This blog is part 4 of a 4 blog series on Measuring and Optimizing Enterprise Security Search Costs. See Part 1, Part 2, and Part 3.
There are real cost to usability trade-offs when it comes to cybersecurity data storage that have long term consequences.
Storage costs increase as you move to more dedicated and structured applications. This is typically justified with the expectation that:
- Search response times, or query run times, are faster with indexed platforms, and
- The cybersecurity data schema and interface are more security analyst-friendly if the platform collects data and indexes it within itself.
These expectations were accurate in the past. Now, with Query, everything changes. This blog discusses how to leverage inexpensive cloud storage with a single search bar to access and understand the data using Query’s open federated search to reduce costs, reduce search time, and improve outcomes without moving your data.
Costs of Centralizing
Using SIEM and EDR to maintain visibility is a natural starting point for security teams, but the larger and more complex your infrastructure, the more data you need to analyze, and the more costly storing data becomes. Costs vary, but let’s make sizing and pricing calculations ballparked from these references:
- Take endpoint data sizing estimates from Crowdstrike Product FAQ. Based upon this, we assume an endpoint generates 5MB of compressed data per day.
- Take SIEM’s per day ingestion based pricing information from Splunk’s SaaS pricing through the Marketplace. Annual pricing of 100GB daily is $80,000.
- Estimate compressed CrowdStrike data to indexed data expansion to be 10x, as per this Splunk help article.
If we assume a 10,000 employee company, based upon above, we estimate the daily SIEM ingestion of EDR data to be 488 GB / day (10,000 endpoints x 5MB daily compressed data per endpoint x 10 times expansion for indexing / 1024).
Since 100GB daily is $80,000 annually as per above SIEM pricing reference, the total annual SIEM cost of our EDR data example scenario comes to be $390,625, assuming 10,000 endpoints (($80,000 / 100GB) x 488GB).
Reducing Costs
Query reduces cost in a couple of ways. It enables you to store data in platforms with cheaper unit costs, i.e. store more data in the less expensive platforms vs. the more expensive dedicated application platforms. And it lets you search through multiple data sources residing in your blob storage without moving or duplicating the data. Since there is no “install” or data migration needed, adding a new data source can be done in minutes.

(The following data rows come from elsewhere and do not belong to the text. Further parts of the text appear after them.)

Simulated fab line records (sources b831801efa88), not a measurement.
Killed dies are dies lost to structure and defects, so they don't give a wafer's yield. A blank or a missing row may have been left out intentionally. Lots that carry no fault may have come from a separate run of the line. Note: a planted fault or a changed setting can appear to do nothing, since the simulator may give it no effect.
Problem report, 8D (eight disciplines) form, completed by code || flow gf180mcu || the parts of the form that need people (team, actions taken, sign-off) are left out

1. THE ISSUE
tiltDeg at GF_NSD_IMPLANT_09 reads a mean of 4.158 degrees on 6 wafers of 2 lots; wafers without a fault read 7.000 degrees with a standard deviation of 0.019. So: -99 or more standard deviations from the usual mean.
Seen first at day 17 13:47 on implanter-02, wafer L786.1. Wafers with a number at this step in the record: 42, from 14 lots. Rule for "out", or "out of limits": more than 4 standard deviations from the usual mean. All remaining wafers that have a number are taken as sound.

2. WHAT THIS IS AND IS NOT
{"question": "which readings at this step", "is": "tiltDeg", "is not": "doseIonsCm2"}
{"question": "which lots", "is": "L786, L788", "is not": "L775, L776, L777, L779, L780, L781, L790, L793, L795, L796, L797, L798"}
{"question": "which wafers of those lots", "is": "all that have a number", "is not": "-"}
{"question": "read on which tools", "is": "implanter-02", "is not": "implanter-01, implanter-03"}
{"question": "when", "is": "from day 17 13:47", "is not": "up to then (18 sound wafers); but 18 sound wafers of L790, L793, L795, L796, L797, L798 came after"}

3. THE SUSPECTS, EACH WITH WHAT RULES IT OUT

Yes, minutes — check out this video demo to see.
Cost savings will vary based on your actual data volumes and technology costs, but as an example, with Query, you can use your cloud provider’s blob storage, such as S3 on AWS, instead of migrating all of your data to your SIEM. (This blog details how to use Query open federated search with S3 specifically.) Let’s calculate costs with these references:
- S3 storage pricing is under $.025/GB per month as per Amazon S3 Simple Storage Service Pricing
- S3 query pricing is $5 per TB of scanned data, as per Amazon Athena Pricing – Serverless Interactive Query Service
NOTE: Above are for Amazon S3, but look for equivalents from your cloud provider.
For our example scenario, the one year compressed data in S3 comes out to be 17,822GB, since we have 5MB per endpoint per day x 10,000 endpoints x 365 days. This storage only costs about $5,346 per year (17,822GB x $.025/GB per month x 12 months).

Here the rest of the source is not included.